Bitdeer surges as Bitcoin mining production jumps 430%
Self-mining hashrate reaches 63.2 EH/s amid proprietary SEALMINER deployment
Bitdeer Technologies Group shares advanced on Tuesday after the cryptocurrency mining company reported a 430% year-over-year increase in Bitcoin production, marking continued operational expansion despite broader market challenges facing the digital asset sector.
The Singapore-based company mined 668 Bitcoins in January 2026, up significantly from the same period last year, while its self-mining hashrate climbed to 63.2 exahashes per second as of January 31, according to a production update released Tuesday. The hashrate represents a 14% sequential increase from December 2025, when Bitdeer reported 55.2 EH/s of self-mining capacity.

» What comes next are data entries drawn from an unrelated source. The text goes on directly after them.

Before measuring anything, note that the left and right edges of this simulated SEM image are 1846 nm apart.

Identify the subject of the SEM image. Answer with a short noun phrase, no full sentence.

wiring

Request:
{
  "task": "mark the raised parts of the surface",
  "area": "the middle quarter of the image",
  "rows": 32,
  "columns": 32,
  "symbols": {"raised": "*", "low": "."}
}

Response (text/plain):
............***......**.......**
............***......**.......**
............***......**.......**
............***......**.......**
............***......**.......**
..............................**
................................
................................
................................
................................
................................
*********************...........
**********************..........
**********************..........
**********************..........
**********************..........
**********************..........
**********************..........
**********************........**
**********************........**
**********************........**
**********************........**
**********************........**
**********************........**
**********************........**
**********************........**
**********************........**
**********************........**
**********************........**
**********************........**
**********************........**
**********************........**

The operational gains are being driven by the continued deployment of Bitdeer's proprietary SEALMINER mining rigs, alongside the retirement of older third-party equipment to enhance efficiency. The company's focus on in-house hardware has helped accelerate its mining capacity expansion at a time when many competitors are grappling with rising energy costs and equipment supply constraints.
"The continued deployment of SEALMINER rigs has been a key driver of our operational scaling," the company stated in its announcement, noting that the strategy has enabled significant year-over-year production growth.
Beyond core Bitcoin mining operations, Bitdeer is pursuing an ambitious diversification into artificial intelligence infrastructure. The company deployed its initial NVIDIA GB200 NVL72 infrastructure in Malaysia in mid-January, marking the first phase of its planned pivot into high-performance computing and AI cloud services. The strategic move aims to repurpose existing mining facilities into AI-optimized data centers, with Bitdeer targeting an annualized revenue run-rate exceeding $2 billion by year-end 2026.
The company is also expanding beyond Bitcoin, taping out its first Litecoin ASIC chip, designated the SEAL-DL1, designed for mining both Dogecoin and Litecoin. Initial test results exceeded expectations, with the SEALMINER DL1 product launch anticipated in the first quarter of 2026.
The strong operational performance comes as Bitdeer's stock trades at $13.27, having gained 5.4% in Tuesday trading. However, the shares remain well below their 52-week high of $27.80, reflecting broader concerns about the cryptocurrency mining sector and Bitcoin price volatility. Analysts have recently trimmed price targets, with Rosenblatt Securities lowering its outlook to $18 from $30 on February 9, citing expectations for lower Bitcoin prices and increased operating costs.
Despite the analyst caution, Wall Street maintains a generally positive view on Bitdeer's long-term prospects. The consensus rating among 11 analysts remains a "Moderate Buy" with an average target price of $27.60, according to recent analyst data. BTIG reiterated its "Buy" rating and increased fiscal year 2025 revenue estimates to approximately $615 million, projecting 72% revenue growth for the year.
However, the company faces significant financial headwinds. Bitdeer is currently unprofitable, with negative operating margins of -136.5% and a net margin of -115.6%, according to market data. The company's Altman Z-Score of 0.05 indicates potential financial distress, and analysts have highlighted that Bitdeer is burning through cash with short-term obligations exceeding liquid assets.
Investors are closely awaiting Bitdeer's fourth quarter 2025 earnings, scheduled for February 12, which should provide more detailed insight into the company's financial health and progress toward its AI infrastructure goals. The results will be particularly important given the company's ambitious expansion plans and the substantial capital requirements associated with both cryptocurrency mining and AI data center operations.
The competitive landscape remains intense. In cryptocurrency mining, Bitdeer faces established players including Marathon Digital Holdings, CleanSpark Inc., and Riot Platforms. Meanwhile, its push into AI infrastructure pits it against technology giants including Dell, Microsoft, NVIDIA, and IBM in the high-performance computing market.
Bitdeer's proprietary technology approach, including its SEALMINER rigs with energy efficiency targeting 5 J/TH for the next-generation SEAL04 chip, represents a key differentiator in both markets. The company's strategy of developing in-house hardware while converting existing facilities for dual-use applications could provide operational advantages if executed successfully.
For now, the January production update demonstrates that Bitdeer's core mining operations are scaling rapidly, even as the company navigates the challenges of profitability and the strategic transition toward AI infrastructure services.